On 26.10.2018 14:53, Qu Wenruo wrote:
>
>
> On 2018/10/26 下午7:41, Nikolay Borisov wrote:
>> Running btrfs/124 in a loop hung up on me sporadically with the
>> following call trace:
>> btrfs D 0 5760 5324 0x00000000
>> Call Trace:
>> ? __schedule+0x243/0x800
>> schedule+0x33/0x90
>> btrfs_start_ordered_extent+0x10c/0x1b0 [btrfs]
>> ? wait_woken+0xa0/0xa0
>> btrfs_wait_ordered_range+0xbb/0x100 [btrfs]
>> btrfs_relocate_block_group+0x1ff/0x230 [btrfs]
>> btrfs_relocate_chunk+0x49/0x100 [btrfs]
>> btrfs_balance+0xbeb/0x1740 [btrfs]
>> btrfs_ioctl_balance+0x2ee/0x380 [btrfs]
>> btrfs_ioctl+0x1691/0x3110 [btrfs]
>> ? lockdep_hardirqs_on+0xed/0x180
>> ? __handle_mm_fault+0x8e7/0xfb0
>> ? _raw_spin_unlock+0x24/0x30
>> ? __handle_mm_fault+0x8e7/0xfb0
>> ? do_vfs_ioctl+0xa5/0x6e0
>> ? btrfs_ioctl_get_supported_features+0x30/0x30 [btrfs]
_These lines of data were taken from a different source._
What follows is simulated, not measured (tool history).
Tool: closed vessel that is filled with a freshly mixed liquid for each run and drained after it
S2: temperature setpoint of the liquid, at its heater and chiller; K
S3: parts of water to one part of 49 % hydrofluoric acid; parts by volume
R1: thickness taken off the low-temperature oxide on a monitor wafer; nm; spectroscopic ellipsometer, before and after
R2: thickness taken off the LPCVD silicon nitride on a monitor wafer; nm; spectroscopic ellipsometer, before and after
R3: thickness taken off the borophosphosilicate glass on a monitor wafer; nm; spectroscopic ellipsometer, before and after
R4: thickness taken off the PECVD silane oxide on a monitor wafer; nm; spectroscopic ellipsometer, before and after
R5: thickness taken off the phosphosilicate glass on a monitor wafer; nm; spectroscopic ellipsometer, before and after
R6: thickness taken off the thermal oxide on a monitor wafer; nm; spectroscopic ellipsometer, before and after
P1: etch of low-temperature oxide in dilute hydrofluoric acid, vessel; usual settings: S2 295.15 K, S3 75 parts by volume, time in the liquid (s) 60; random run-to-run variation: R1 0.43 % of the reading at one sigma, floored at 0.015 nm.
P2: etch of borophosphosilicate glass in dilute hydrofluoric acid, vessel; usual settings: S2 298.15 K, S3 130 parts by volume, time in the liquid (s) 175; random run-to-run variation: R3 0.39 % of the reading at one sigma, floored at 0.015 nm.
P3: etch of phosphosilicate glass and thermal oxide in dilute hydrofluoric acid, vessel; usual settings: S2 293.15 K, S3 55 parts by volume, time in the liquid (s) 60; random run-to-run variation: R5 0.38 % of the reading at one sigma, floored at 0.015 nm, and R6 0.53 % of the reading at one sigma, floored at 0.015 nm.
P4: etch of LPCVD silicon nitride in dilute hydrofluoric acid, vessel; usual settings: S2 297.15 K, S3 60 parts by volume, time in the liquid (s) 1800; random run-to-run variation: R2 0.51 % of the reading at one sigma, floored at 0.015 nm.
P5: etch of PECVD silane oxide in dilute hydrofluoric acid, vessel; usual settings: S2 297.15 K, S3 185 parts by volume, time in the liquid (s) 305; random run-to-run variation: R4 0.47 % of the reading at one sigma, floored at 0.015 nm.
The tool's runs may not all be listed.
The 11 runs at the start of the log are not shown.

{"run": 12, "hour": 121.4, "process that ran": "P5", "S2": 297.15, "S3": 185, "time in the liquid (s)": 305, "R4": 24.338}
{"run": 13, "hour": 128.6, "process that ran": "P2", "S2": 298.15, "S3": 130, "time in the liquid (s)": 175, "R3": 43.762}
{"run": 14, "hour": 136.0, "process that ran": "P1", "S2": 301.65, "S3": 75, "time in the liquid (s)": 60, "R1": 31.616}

>> do_vfs_ioctl+0xa5/0x6e0
>> ? entry_SYSCALL_64_after_hwframe+0x3e/0xbe
>> ksys_ioctl+0x3a/0x70
>> __x64_sys_ioctl+0x16/0x20
>> do_syscall_64+0x60/0x1b0
>> entry_SYSCALL_64_after_hwframe+0x49/0xbe
>>
>> Turns out during page writeback it's possible that the code in
>> writepage_delalloc can instantiate a delalloc range which doesn't
>> belong to the page currently being written back.
>
> Just a nitpick, would you please split long paragraphs with newlines?
>
> It makes reviewers' eyes less painful.
>
>> This happens since
>> find_lock_delalloc_range returns up to BTRFS_MAX_EXTENT_SIZE delalloc
>> range when asked and doens't really consider the range of the passed
>> page.
>
>
>> When such a foregin range is found the code proceeds to
>> run_delalloc_range and calls the appropriate function to fill the
>> delalloc and create ordered extents. If, however, a failure occurs
>> while this operation is in effect then the clean up code in
>> btrfs_cleanup_ordered_extents will be called. This function has the
>> wrong assumption that caller of run_delalloc_range always properly
>> cleans the first page of the range hence when it calls
>> __endio_write_update_ordered it explicitly ommits the first page of
>> the delalloc range.
>
> Yes, that's the old assumption, at least well explained by some ascii
> art. (even it's wrong)
>
>> This is wrong because this function could be
>> cleaning a delalloc range that doesn't belong to the current page. This
>> in turn means that the page cleanup code in __extent_writepage will
>> not really free the initial page for the range, leaving a hanging
>> ordered extent with bytes_left set to 4k. This bug has been present
>> ever since the original introduction of the cleanup code in 524272607e88.
>
> The cause sounds valid, however would you please explain more about how
> such cleaning on unrelated delalloc range happens?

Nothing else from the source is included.